Yea, they were taking it into 3 dimensions which seems to refer to a similar puzzle of cutting a round cake with only 3 cuts into 8 pieces of equal volume.
Two vertical cuts quatering the cake ’ + ’ and then a horizontal cut through the cake
Let’s say the “linearity” of a particular configuration of cuts is the maximum number of pieces a new line could cut across. Notice that if adding a cut to a configuration gives it linearity N (i.e., after the new cut, there’s some way to lay a line across it cutting across N pieces), then at most one of the relevant piece-separators is due to the new cut, so prior to the new cut, the linearity must have been at least N - 1. I.e., each cut increases the linearity by at most 1. Also, the pizza clearly starts out with linearity 1. Thus, before the Nth cut, the linearity is <= N.
Furthermore, the number of new pieces a cut creates (by splitting old pieces) is clearly at most the linearity of the configuration prior to the cut. Combining this with the previous observation, we find that the Nth cut creates <= N new pieces. In other words, after N cuts, a total of <= 1 + 2 + … + N = N * (N + 1)/2 many pieces is created. Adding the 1 piece the pizza starts with, we see that after N cuts, the pizza is left in <= 1 + N * (N + 1)/2 many pieces.
In the particular case where N = 4, this gives us an upper bound of 1 + 4 * 5/2 = 11 many pieces.
I can get 16 congruent pieces with 4 cuts. First, cut along the diameter. Then, take one half and stack it on top of the other half, and make the second cut along the midline. For the third and fourth cuts, stack and cut on the midline again.
Also clearly the maximum possible, for the problem allowing stacking but no folding. 
Again, you’re making a 2D exercise into a 3D one. There’s no such thing as “stacking” things on top of each other in a two dimensional plane.
But you got cheese on the bottom of the other pieces. That is a fail.
Ah, but what if the pizza comes with an unlimited number of those little plastic picnic tables that go in the middle to keep the box of the cheese, huh? WHAT THEN??!
You flip one piece over so that the cheese side faces the cheese side. After that crust is on the outside and stacking is no longer an issue.

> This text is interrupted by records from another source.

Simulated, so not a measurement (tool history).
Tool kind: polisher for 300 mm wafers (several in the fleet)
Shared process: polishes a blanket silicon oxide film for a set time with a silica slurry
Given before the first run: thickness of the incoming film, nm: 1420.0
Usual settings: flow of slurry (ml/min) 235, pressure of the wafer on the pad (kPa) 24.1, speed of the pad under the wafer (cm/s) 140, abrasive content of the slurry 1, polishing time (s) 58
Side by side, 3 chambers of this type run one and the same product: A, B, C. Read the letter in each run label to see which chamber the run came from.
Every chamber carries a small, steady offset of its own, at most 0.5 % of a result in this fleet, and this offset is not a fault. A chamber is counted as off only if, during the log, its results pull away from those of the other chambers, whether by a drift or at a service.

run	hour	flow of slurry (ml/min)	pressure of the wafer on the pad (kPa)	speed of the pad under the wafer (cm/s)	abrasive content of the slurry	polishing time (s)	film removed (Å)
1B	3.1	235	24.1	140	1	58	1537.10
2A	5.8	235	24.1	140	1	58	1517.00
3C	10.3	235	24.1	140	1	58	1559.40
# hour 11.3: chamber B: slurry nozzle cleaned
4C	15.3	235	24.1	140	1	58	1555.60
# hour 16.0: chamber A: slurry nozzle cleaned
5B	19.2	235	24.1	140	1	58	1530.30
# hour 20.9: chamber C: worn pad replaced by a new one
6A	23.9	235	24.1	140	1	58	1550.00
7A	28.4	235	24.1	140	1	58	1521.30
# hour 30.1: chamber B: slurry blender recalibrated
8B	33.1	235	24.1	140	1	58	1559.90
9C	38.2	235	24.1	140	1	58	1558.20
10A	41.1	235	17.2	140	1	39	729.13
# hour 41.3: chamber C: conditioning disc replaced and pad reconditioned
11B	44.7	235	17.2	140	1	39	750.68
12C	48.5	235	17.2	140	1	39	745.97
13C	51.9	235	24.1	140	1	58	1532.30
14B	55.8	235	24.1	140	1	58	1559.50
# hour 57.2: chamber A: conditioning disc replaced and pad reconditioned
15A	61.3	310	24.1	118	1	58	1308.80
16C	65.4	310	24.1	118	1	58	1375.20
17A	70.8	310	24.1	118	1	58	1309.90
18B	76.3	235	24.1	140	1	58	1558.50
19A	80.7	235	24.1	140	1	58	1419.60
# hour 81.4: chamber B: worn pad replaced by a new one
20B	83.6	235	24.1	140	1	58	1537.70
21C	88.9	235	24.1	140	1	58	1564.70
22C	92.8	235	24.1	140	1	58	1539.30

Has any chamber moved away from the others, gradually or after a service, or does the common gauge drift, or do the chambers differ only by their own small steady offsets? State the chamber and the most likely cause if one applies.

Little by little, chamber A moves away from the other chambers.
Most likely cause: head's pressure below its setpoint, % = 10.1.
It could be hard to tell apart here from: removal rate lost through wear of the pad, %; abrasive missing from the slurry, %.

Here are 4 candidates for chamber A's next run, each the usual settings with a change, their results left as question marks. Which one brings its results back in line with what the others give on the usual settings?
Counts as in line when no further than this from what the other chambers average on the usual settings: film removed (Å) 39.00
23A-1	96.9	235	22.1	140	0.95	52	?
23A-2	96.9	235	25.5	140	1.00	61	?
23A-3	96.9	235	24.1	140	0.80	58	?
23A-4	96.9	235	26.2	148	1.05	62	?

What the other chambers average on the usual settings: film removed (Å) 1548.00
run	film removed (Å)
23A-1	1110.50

Ha ha. If you can cut this piece of paper into four equal sections, I’ll give you a quarter.
Let me try to run post #22 through the degeekulator.
Without relying on a visual I, I think the best way to explain it verbally is:
The first cut (1) can only hope to produce two sections, a and b. Hopefully that doesn’t need its own proof.
The second cut (2) can be made in one of two ways.
[ul]
[li]Either entirely within section a or section b, the result is identical to that of cut #1 (splitting a single section into two sections). This results in a single additional section c, for a total of three sections.[/li][li]Make a cut that intersects cut #1. This results in two additional sections, for a total of four sections.[/li][/ul]
From this last step we observe that, if the choice is either intersecting the previous cut or not intersecting it, the choice that yields more sections is intersecting the previous cut. Let’s apply this newly acquired practical knowledge when making cut #3 
The third cut (3) can be made in one of four ways:
[ul]
[li]Entirely within any single section (one additional section produced)[/li][li]Intersecting a single previous cut (two additional sections produced)[/li][li]Intersecting the previous two cuts’ intersection point (two additional sections produced)[/li][li]Intersecting both previous cuts (splitting three existing sections in two, and resulting in three additional sections)[/li][/ul]
We can see that the fourth option yields the largest number of sections.
The fourth and final cut should be made in such a way that it intersects all three previous cuts. If we continue on with additional cuts, and always wish to generate the maximum number of sections, we must always cut in such a way that we intersect all previous cuts.
Wait, wait - what if the four lines represent the four blades of a blender? You’d approach an infinite number of slices then!
I don’t know why I’m screwing with this thread. I’ll stop now.
Martin Gardner died just last Saturday.
RIP
http://www.nytimes.com/2010/05/24/us/24gardner.html?ref=obituaries
Oh, man, he was a great popularizer. Are there any compendia of his work?
You can always check Amazon.com, for instance, to see what’s available new and used.
Over the last few years he was still at work writing updates for new editions of his Mathematical Games columns. They’re worth a gander if you don’t have any of his published works already.
Now the next problem is: what orientation of these four cuts give pieces with the smallest difference in area? And what statistical measure of difference is the best to use?
where are the geeks of this board ?
My gut feeling is you could make the pieces identical in area so it would not matter what measure you used. If this is not possible, there is no correct answer for the “best measure.” Three obvious choices are: max area - min area, variance (or std dev), and sum of the 55 absolute differences.
I don’t think it’s possible to make them identical in area. Looking at the figure and attempting to move the cuts mentally, it seems to me that moving the lines to shrink one of the larger pieces inevitably affects at least one of the smaller pieces negatively.